William Hill had the biggest presence on the high street before GVC’s purchase of Ladbrokes Coral, with 2340 betting shops employing 16,000 people. The bookmaker and its CEO have been the most critical of the government’s decision to cut the maximum stake on B2s to £2, with Bowcock describing it as ‘catastrophic’. Amid the ongoing consolidation in the sector, he said he would not want the decision to play a ‘factor in the name of William Hill being added to the list of companies now in foreign ownership’.
It seems the initial shock will hit William Hill the hardest and it has warned that the longer-term impact of the ‘unprecedented’ move won’t be fully understood for years. Still, it has provided preliminary guidance that paints a devastating picture for the bookmaker. It estimates around 900 of its betting shops (38% of its total) will become loss-making and that some would have to close soon after the new stake limit is implemented, with the future of the rest uncertain until it understands the effect on its business over both the medium and long term.

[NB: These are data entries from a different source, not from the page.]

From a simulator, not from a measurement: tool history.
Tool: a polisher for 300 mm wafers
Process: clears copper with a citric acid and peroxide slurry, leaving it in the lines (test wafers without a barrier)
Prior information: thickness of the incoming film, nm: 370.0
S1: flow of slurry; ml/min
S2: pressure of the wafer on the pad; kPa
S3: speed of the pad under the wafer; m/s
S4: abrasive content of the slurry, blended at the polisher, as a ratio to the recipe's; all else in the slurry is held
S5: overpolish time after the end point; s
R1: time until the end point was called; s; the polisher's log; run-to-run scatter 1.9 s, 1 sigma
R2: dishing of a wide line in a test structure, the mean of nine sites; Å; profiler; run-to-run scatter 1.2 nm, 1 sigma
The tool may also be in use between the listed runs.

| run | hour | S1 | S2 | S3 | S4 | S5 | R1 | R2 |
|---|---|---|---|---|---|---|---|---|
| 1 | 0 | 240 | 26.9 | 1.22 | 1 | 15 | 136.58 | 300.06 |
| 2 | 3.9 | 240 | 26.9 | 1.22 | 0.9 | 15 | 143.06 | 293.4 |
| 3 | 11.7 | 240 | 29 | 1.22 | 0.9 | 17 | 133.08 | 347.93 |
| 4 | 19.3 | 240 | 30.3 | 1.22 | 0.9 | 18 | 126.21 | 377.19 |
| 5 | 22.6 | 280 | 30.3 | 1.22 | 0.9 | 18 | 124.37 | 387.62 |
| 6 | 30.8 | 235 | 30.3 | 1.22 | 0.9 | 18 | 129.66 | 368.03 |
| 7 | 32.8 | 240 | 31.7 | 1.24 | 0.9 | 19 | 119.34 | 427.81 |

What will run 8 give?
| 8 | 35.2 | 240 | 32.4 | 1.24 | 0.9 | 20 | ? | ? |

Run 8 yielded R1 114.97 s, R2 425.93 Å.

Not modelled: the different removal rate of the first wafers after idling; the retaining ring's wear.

Just 30% of its net gaming revenue in the first four months of this year was generated by players betting stakes of below £2, with the rest coming from higher stakes. William Hill has warned its overall net gaming revenue will plummet by 35% to 45%, and that’s after recouping some of the losses by introducing substitute products to its gaming machines and poaching those customers left astray as rival bookmakers shut-up shop.
This will lead to annual adjusted operating profit being hit by £70 million to £100 million, but the bookmaker is looking for other ways to help mitigate the challenge ahead and it has committed to continue paying out 50% of its underlying earnings in the form of dividends, which will still suffer as a result of the changes.
William Hill share price
Paddy Power Betfair: ‘positive development’
‘We have previously highlighted our concern that the wider gambling industry has suffered reputational damage as a result of the widespread unease over stake limits on gaming machines. We welcome, therefore, the significant intervention by the Government today, and believe this is a positive development for the long-term sustainability of the industry,’ – Paddy Power Betfair Chief Executive Peter Jackson.
Paddy Power Betfair has online operations and is also present in the US and Australia. In the UK and Ireland it has 620 Paddy Power betting shops employing over 3000 people. However, the company focuses on its sports proposition and the changes to maximum stakes won’t have any significant impact on the company.
The firm estimates revenue from gaming machines will drop 33% to 43%, equal to around £35 million to £46 million. But that represented just 2% to 2.6% of its overall revenue last year.
Paddy Power has conceded that ‘market consolidation’ could be an option it considers to mitigate the wider challenges in the industry, in addition to introducing new replacement products.
Paddy Power Betfair share price
The crackdown doesn’t stop there…
‘I want to be very clear that a stake reduction on B2 gaming machines should not be a signal to the wider industry to take its foot off the pedal on this issue. We want to use this opportunity to see the industry redouble its efforts to promote responsible gambling and to deliver on the actions set out in the National Responsible Gambling Strategy,’ – Minister for Sport and Civil Society Tracey Crouch.
The government may have started to make some firm decisions but much more is yet to come and future intervention is likely to spread further afield than bookmakers, to the online operators, casinos, arcades and bingo operators. High street bookmakers have a difficult journey ahead, but one that the wider sector will probably have to take in the not so distant future.
Further research is looking at other possible measures that could be introduced, like capping the amount one person can lose in a single session by tracking their activity on not just B2 machines, but B1 and B3 machines too. While the government is maintaining the status quo for all other machines for the meanwhile it has said it will persist in monitoring activity and willing to take action if necessary. Even the outlier of gaming machines, Category Ds that represent penny arcade machines and games that offer prizes found in all good seaside resorts, are being reviewed.
The reduction in revenue earned by bookmakers through B2 machines will leave a sizeable hole in the public purse and the government expects the online gambling sector to fill it. Currently, the system taxes FOBTs through the Machine Games Duty, which taxes 25% of the B2’s net takings with other machines offering maximum stakes below £5 mostly falling under a rate of 20%.
The government has said it will increase the Remote Gaming Duty at the next ‘relevant budget’, likely to be in autumn, to offset the loss of income from gaming machines. This duty largely applies to online operators offering remote gaming services over the Internet. They already pay 15% of their profits under the existing duty and that will now rise and impact the online player’s margins that have so far proven robust compared to those burdened by the cost of their high street estate.